Although the first party was open to the public – and the second will be as well – Mirrorball was built on close family ties as Meulemans and Smith reached out to family members who work in the entertainment world. One of Smith’s cousins happened to be dating Malaiya Marvel (one of the featured queens), who asked around for assistance. They ultimately decided a drag show would be something people had “never experienced before in Door County.”
Family and friends stepped up to help with all aspects of the show, from music to lighting, and when the idea of a second show came around, those involved the first time were open to participating again.
“We are very lucky and very blessed that we have that group that is all supportive,” Meulemans said.
Drag isn’t an art form that Door County residents typically get to see, so Meulemans and the queens hope to introduce the county to this type of personal expression and performance.
Drag is a gender-bending art form in which a person usually dresses up to exaggerate and inhabit a specific gender identity, typically of the opposite sex. However, with the increased visibility and support of the LGBTQIA+ community and fluidity in gender identity, these aren’t hard-and-fast qualifications of what a drag queen or king are.
“I think everyone comes with their own perceptions of what a drag queen should be. What they look like, what they wear, etc.,” said Paloma Foxx, one of the featured queens. “Whenever people who have never met a queen come see us, they always say we are very different from what they had expected. That’s always a joy because it means we are shattering and exceeding expectations.
“Drag is an individual’s expression, so it can look like anything. There is no one outline of what a queen can be. And that’s something I want more people to understand.”
Creating a drag persona and performance takes a lot of time and consideration, including picking a name, making costumes and doing makeup.
When Paloma first started drag, she used the name Oculus Prime – a nerd name referencing Transformers. Eventually, she felt she outgrew the name and wanted something to represent her heritage (Latinx) and give a nod to her drag mother, Chamilla Foxx. (A drag mother acts as a mentor to someone who is just entering the drag world.)
Another featured queen, Malaiya Marvel, combines her passion for drag and cosplay (an activity and performance art in which people wear costumes and accessories to represent a specific character in pop culture). She is affectionately known as the Cosplay Queen of Wisconsin.
Queens put many hours of work into preparing their looks, sometimes even handcrafting their own outfits. Paloma, who comes out of retirement to perform for Mirrorball, has her own fashion line, Voltage Couture, which hangs in drag-queen closets across the Midwest and has been featured on RuPaul’s Drag Race – arguably the most popular mainstream drag show on television.

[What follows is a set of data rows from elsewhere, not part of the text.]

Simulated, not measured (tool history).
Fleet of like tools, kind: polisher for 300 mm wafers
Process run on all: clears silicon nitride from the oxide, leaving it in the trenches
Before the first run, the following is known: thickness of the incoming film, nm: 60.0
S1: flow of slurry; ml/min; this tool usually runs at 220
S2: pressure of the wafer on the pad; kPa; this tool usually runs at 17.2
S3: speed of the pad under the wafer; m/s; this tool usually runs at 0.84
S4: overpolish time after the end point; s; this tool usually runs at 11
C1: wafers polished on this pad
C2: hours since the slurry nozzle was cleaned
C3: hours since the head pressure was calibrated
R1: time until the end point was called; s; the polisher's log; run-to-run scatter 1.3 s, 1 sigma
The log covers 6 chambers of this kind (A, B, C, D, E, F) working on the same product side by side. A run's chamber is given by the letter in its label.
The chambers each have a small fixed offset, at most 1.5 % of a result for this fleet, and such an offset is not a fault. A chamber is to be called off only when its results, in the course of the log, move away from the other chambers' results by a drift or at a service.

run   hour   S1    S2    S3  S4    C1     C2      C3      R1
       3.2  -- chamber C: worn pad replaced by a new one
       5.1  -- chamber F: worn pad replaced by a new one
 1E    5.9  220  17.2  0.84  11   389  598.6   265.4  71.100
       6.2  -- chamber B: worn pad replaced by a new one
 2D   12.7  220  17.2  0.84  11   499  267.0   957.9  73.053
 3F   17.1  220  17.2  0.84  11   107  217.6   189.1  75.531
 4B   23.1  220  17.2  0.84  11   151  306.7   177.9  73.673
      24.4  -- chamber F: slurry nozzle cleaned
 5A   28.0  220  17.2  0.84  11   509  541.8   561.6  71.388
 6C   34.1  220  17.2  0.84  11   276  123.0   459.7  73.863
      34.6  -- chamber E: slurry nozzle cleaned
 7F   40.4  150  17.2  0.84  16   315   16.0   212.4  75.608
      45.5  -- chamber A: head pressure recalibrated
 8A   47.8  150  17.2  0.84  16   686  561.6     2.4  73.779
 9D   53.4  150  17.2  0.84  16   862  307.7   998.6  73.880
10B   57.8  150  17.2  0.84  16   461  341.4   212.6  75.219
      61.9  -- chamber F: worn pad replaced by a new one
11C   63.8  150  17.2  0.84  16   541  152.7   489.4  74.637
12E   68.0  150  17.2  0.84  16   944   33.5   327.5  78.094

“It’s pure expression and art at its core, and that’s what always keeps me excited about drag,” Paloma said. “You can be anything you want in the right wig and look!”
Mirrorball will be held over two days at the Baileys Harbor Town Hall. The first night will be game show style, with the queens and audience members playing The Match Game, with the queens dressing up as celebrities. Contestants will be pulled from the audience to win prizes. A $10 donation will be taken at the door, with all funds going to the Kendall Park Rejuvenation fund.
Day two will feature three free sets of traditional drag shows, each with seven numbers incorporating different music and costumes every time.
“We are really taxing all the drag queens to the nth degree,” Meulemans said.
A typical drag show consists of lip-sync performances that are highlighted with elaborate costuming and dance choreography that verges on acrobatics. (Check out the death drop for an example.)
Meulemans encourages anyone in the community who is interested to attend. The idea of Mirrorball is to create a safe and loving space for all people.
“We have come a long way in Door County, and we have some wonderful support groups within the community,” said Meulemans. “This all really makes me proud to be part of this community and help it grow in a positive way.”
Mirrorball features Anya K. Thunderkat, Jasper Madison, Malaiya Marvel, Paloma Foxx and Melee the Queen. Doors will open about 7:30 pm on April 15, with the main event beginning at 8 pm. Showtimes for April 16 are 4, 7 and 9 pm. There will be time to meet the performers between and after the shows. Visit facebook.com/houseofmirrorball to find out more details.
Drag Show Etiquette
Are you attending a drag show for the first time and aren’t sure what to expect? Fear not! Before each show, Mirrorball organizers will go over the basics, but here are a few things to keep in mind before attending.
1. Don’t touch. Although a large part of a drag show is interactive, do not touch the performers unless they reach for you first.
2. Respect the performance space. There is usually a well-defined performance area, but because drag shows are interactive, queens may move in and out of the audience. Try to keep the area around you clear.
3. Make it rain cash. It costs a lot of money to be a drag queen, and tips are a large part of how performers make money. Arrive with cash, and be generous.
4. Give as much as you get. The success of a drag show really comes down to the energy exchange between the performer and the audience. When they come out to perform, the queens give their all. Show plenty of appreciation for their hard work and flair by cheering them on and showing them love.
5. Have fun! Put your assumptions and preconceived notions aside. Drag shows are supposed to be fun, so let your hair down and embrace the experience.